Garlic Scape Bake-off 2014

A big thank you to the chefs who submitted their recipes! 


Fat Moon Farm Garlic Scape Bake-off Recipes 2014

Okonomiyaki with garlic scapes and cabbage

Yield: 10, 2-inch pancakes

Prepared by: Judy Nevius

1/2 cup mayo
1 Tbs. sriracha (hot chile sauce) {I used slightly more than 2 teaspoons}
1 Tbs. ketchup
2 cups very thinly sliced green cabbage {I used red cabbage}
4 thinly sliced garlic scapes (or 1 bunch of scallions, thinly sliced)
pinch of salt
5 eggs
1 tsp. soy sauce
1/2 tsp. sesame oil
1 Tbs. toasted sesame seeds
1/3 cup flour
Olive oil, butter, or peanut oil for frying
1/2 lime

In a small bowl, whisk together the mayo, sriracha, and ketchup. Taste and adjust the amounts of everything until you like it. This is what my friend calls “the funky pink sauce,” and she advises that you just don’t think about what is in it. I support that advice
Heat a Tablespoon of oil or butter in a large frying pan, stir in the cabbage and scapes (or scallions) and saute with a big pinch of salt for a couple minutes, until the vegetables just start to soften. Then, remove from the heat.
In a large bowl, whisk together the eggs, soy sauce, sesame oil, and sesame seeds. Then, whisk in the flour until smooth. Stir in the cooked vegetables.
Using the same big frying pan (I didn’t even wipe it out), heat more butter or oil over medium-high heat. Drop large spoonfuls of the batter into the pan and squash them flat as they cook (they should sizzle when they hit the pan, otherwise the pan isn’t hot enough). Cook for a couple of minutes, until brown, then flip and cook until the second side is brown (just another minute).
Transfer cooked pancakes to a plate. Repeat until all of the batter is cooked.
Squeeze the half lime all over the okonomiyaki. Serve them accompanied by the pink sauce for dipping or spreading. And, if desired, sprinkle them with chopped peanuts, cilantro, sesame seeds, or bonito flakes to garnish.

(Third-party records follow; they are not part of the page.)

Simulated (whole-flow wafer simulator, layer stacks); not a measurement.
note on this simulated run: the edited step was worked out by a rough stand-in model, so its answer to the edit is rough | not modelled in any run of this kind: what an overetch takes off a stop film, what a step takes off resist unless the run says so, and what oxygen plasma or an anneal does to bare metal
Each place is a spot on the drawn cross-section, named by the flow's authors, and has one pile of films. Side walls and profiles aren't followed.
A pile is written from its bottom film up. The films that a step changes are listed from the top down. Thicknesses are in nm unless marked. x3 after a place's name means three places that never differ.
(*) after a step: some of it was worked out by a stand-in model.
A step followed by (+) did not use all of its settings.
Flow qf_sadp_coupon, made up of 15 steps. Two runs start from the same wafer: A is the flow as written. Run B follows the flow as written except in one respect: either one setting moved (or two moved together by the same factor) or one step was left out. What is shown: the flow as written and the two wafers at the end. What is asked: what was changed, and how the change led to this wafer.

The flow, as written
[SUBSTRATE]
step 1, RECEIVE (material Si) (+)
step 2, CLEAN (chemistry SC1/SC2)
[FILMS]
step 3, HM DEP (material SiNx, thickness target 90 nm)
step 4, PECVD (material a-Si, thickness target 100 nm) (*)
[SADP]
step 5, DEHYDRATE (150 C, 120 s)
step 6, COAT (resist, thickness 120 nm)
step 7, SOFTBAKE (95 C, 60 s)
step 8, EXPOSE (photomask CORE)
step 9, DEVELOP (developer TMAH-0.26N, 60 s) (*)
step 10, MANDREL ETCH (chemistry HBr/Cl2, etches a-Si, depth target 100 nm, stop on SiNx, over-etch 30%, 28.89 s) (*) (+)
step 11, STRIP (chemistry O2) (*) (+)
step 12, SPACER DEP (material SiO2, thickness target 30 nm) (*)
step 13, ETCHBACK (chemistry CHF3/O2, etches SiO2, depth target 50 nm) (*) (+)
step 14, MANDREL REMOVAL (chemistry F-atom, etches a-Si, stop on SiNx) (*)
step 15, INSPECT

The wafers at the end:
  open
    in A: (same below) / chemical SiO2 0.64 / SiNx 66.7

Garlic Scape and Gruyere Biscuits
Adapted from Williams-Sonoma,

Yield: 14 biscuits

Prepared by Judy Nevius

2 cups all purpose flour
1 tablespoon baking powder
1/2 teaspoon sea salt
1/2 teaspoon freshly ground black pepper
8 tablespoons cold unsalted butter, cut into pieces
1 1/4 cups shredded Gruyere cheese
1/4 cup chopped garlic scapes
3/4 cup buttermilk
2 tablespoons melted butter

Preheat an oven to 400 degrees F. Line a baking sheet with parchment paper.

In a bowl, whisk together the flour, baking powder, salt and pepper. Add the cold butter and, using a pastry blender or your fingertips, mix the flour and butter together until small, coarse crumbs form. Stir in the cheese and garlic scapes. Add the buttermilk and, using a rubber spatula, stir to form large, moist clumps.

Turn the dough out onto a well-floured surface and knead 4 or 5 times, until the dough just holds together. Using floured hands, press the dough together to form a large ball. Roll out the dough to 1/2-inch thickness, dusting with more flour as needed. Using a 2 1/2-inch round biscuit cutter, cut out the dough and transfer the rounds to the prepared baking sheet. Gather up the scraps, reroll and cut out more rounds. Brush the tops of the biscuits with the melted butter.

Bake, rotating the pan from front to back halfway through baking, until the biscuits are golden brown, about 20 minutes. Let cool for 10 minutes before serving. Makes 14 biscuits.


Baked and Stuffed Grape Leaves

Prepared by: Kathleen Spaeth


2 tablespoons olive oil

¼ medium yellow onion, finely chopped

2 garlic scapes, finely chopped

7 stalks asparagus, finely chopped

1 handful of kale, finely chopped

1 cup fresh cooked chicken (or cooked ground beef or lamb), finely chopped

1 teaspoon fresh parsley, finely chopped

1 cup cooked white, brown or basmati rice or tri-colored couscous

32-36 grape leaves, rinsed in cold water

1 teaspoon lemon juice

1 ¼ cups low salt chicken broth or chicken stock

sea salt, to taste

cracked ground pepper, to taste

  1. Prepare fresh grape leaves: Bring cold water to a boil in a large 6 quart pot and carefully remove this hot pot from heat. Submerge the grape leaves for 2-3 minutes in the boiled water and gently push down with a wooden spoon. Carefully remove the grape leaves and rinse with cold water. Lay them out on a paper towel to dry.

  2. Make the filling: Saute yellow onion, garlic scapes, asparagus and kale in olive oil in a nonstick pan for ~ 5 minutes on medium heat. Add the cooked chicken and the fresh parsley and continue to cook this for another 4 minutes. Add the cooked couscous or rice, sea salt and pepper to filling mixture. Remove from heat and let cool for a few minutes.

  3. Filling the grape leaves: Flip each grape leaf over (with shiny side down). Remove stem with a sharp scissor or knife. Use a teaspon to place a small amount of the filling along the spot where the grape leaf stems join. Flip this over once to seal your frape leaf. Then fold your grape leaf sides in and then roll up to form a small packet.

  4. Preheat oven to 350 degrees

  5. Baking the Grape leaves: Place the stuffed grape leaves, seam side down in a deep glass or ceramic baking dish. Place grape leaves close together (and if layers if necessary).

  6. Mix chicken broth and lemon juice. Pour over grape leaves, making sure the liquid fills at least ½ the baking dish. If needed, add more chicken broth.

  7. Cover dish with aluminum foil and bake ~ 40 minutes.

  8. Serve warm or cooled to room temperature. Enjoy!